Quote from: Seshatneferw on April 16, 2008, 08:19:55 AM
No indeed. What I was trying to say is that while women are trapped in the current cultural set-up, so are men, although in a different way. Women who want equality strive to get to a more privileged position than where they are; men would have to move towards a weaker position than what they have. Behind the gender inequality there's an underlying set of values that puts strength over weakness, and because of this it's still something of a no-no to let go of male privilege.
Nfr
Thank goodness!!!
I was about to be truly amazed and was wondering who was posting using your credentials!!!

"Weakness" and "strength" themselves don't seem all that problematic for me. The way we culturally load those two words is.
It is NOT weak to care for children, to find compromising positions and ameliorating discourse at the workplace, for instance. To foster positive relationship rather than to "fight to the final man."
A new understanding of 'winning' may be necessary. To win seems to me to be along the lines of Marx's "From each according to her means and to each according to her needs." To win sometimes means to make concession for a better overall interaction, a focus on a more distant future than on the quarterly 'bottom line.'
As things stand those 'other' understandings of 'winning' seem to be more fully embraced by women than by men in our culture. Of course, not by all. There's that rather unremarkable occurrence of women taking on the 'traditional' personae of men in order to 'prove' themselves.
The Hilary conundrum: where she has to appear to be 'strong,' yet is also criticised for not showing warmth and compassion. Or for showing warmth and compassion and being critisized for not being strong enough.
As long as women are stuck between those two choices with 'no-win' being the order of the day whichever way they take, then we still have a basic inequity and double-bind inflicted on one sex and not the other. She becomes either 'ball-cutting bitch' or 'whiny bitch.' Those are very difficult places for anyone to stand.
And I think the basic lack of problem with Obama in similar situations due to 'his presence' (read bass voice, strong personal looks and stature, etc) despite the fact that there are no doubt many people who are otherwise scared to death that he is African-American is indicative of exactly that split about the ways we view women and the ways we view men.

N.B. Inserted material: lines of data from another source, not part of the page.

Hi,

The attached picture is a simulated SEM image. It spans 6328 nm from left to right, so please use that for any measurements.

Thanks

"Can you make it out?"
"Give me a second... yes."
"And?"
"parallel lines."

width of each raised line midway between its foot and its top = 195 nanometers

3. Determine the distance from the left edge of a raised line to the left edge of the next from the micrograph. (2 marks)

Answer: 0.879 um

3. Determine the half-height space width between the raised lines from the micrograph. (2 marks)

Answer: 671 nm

White guys have been flocking to vote for a man of color -- white guys who have prolly never voted for, nor ever thought they would vote for, ANY man of color. Yet, Obama is more acceptable to them than Hilary.
And I suspect it is ABSOLUTELY because she is female.
And it's that basic 'blindness' that I perceive in many women of TS history that puzzles and totally eludes my understanding.
BTW, WW -- yes, NOW has accepted trans-women for about, if not more than, a decade. They often actually make pushes for T-rights in particular areas. Not every lesbian is a 'WBG' (women-born-girls) believer and out to exclude trans women from the 'company of women.'
My experience says most are not. My experience also says that most are unaware of transwomen among them in many cases. They know trans men from the milieu, but trans woman, except for those who do/have frequented the bars and org scenes, they are generally ignorant of.
There's a problem on both sides, but TS women who identify as 'lesbian' after transition are often much less likely to mix with other lesbians. I suspect that the reason has to do with comfort-level.
Of the people I have known there are TS hetero women who decline to work for T-causes and prefer offering their time and effort to women's shelters, hotlines, etc. They seem liklier to do so than the so-called lesbian TS women, in my experience.
But, I do think that any woman who merely dismisses 'feminism' may well do herself a major disservice without at least making that dismissal-decision based on some real study rather than accepting the pap of the Rush Limbuagh-set.